On Technology Changes
Broadcast companies are setup around long-term business models — buy your transmitter and run it for 20 or 30 years. When I worked in public TV in Alaska I discovered this problem: the business leaders and engineers were repeatedly upset by the fact that they had to buy and re-buy equipment, software and services endlessly as the DTV and HD systems came in the door and were upgraded / replaced as fast as every 2-3 years (because those systems were built on rapidly-changing IT gear). Sure, those engineers are learning to cycle faster, but the balance sheets of these corporations likely aren’t keeping pace. Mobile DTV would be yet another rapidly-cycling technology cost depressing profits.
Furthermore, mobile devices are undergoing incredibly rapid development. The arrival of the iPad, the new iPhone (presumably in June), constantly-improving Android devices and so forth are changing the game far too rapidly for Mobile DTV — a niche technology — to keep up. Chipsets would have to change too fast, software would have to change too fast and that would affect both users and broadcasters. Consider the problem of adding H.264 to the ATSC standard — when will that reach consumers?
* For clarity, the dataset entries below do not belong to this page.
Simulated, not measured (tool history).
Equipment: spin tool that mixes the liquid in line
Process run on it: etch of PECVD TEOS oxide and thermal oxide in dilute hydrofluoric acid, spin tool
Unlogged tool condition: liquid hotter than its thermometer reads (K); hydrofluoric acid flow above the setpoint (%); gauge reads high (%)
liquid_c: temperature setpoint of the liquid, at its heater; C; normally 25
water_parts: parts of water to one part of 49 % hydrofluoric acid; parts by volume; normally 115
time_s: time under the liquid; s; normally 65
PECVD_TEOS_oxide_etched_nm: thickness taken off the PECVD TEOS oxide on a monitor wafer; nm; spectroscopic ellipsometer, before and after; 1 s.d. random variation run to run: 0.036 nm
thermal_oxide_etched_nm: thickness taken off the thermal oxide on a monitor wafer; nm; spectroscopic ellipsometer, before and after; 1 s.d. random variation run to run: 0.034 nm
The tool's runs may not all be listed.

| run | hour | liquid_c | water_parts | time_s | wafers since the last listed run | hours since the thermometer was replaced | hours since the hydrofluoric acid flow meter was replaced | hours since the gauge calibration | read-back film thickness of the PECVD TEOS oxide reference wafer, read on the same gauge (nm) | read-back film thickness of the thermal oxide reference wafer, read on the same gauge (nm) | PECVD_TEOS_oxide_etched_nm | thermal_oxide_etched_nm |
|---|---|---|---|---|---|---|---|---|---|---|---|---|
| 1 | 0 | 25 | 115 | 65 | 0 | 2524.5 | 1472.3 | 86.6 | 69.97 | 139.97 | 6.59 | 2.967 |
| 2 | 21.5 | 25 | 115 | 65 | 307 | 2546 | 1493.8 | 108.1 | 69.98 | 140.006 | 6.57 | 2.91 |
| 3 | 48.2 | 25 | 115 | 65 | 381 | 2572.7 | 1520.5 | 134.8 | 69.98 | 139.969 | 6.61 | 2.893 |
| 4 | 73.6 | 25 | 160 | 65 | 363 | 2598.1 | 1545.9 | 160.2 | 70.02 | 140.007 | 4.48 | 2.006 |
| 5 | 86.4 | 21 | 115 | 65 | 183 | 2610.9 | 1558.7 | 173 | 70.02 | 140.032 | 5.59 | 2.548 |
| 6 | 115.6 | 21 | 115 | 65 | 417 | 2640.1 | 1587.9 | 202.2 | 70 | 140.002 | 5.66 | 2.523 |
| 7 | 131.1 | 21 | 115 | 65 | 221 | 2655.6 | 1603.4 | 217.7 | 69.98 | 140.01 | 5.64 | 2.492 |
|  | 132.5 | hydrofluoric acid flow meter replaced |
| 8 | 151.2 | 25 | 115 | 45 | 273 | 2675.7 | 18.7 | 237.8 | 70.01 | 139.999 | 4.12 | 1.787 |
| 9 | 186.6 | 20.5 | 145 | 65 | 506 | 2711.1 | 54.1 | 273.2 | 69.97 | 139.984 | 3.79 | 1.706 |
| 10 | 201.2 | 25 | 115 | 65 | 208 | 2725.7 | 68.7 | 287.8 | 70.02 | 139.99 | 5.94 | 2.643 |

When there are already perfectly good ways to deliver video online to millions of users, making the argument for yet another layer of complexity and cost for manufacturers, carriers, software developers, broadcasters and users just doesn’t make sense. Mobile DTV is an awesome buggy whip for an age when cars are rapidly taking hold.
On Interactivity
My correspondent suggested Mobile DTV 2.0 (the next revision, not the current one) could bring interactivity to the mix. Stop right there — I’ve heard this before! It was one of many hyped ideas in standard DTV and it has never come true. In an age of the web — the ultimate interactive platform — the notion that Mobile DTV can out-web the web is delusional. That’s what a salesman from a Mobile DTV vendor will tell you: “Wait until version 2!” I’d give up on the interactivity notion right away because that platform is already built. It’s called the Internet (and you’re soaking in it!).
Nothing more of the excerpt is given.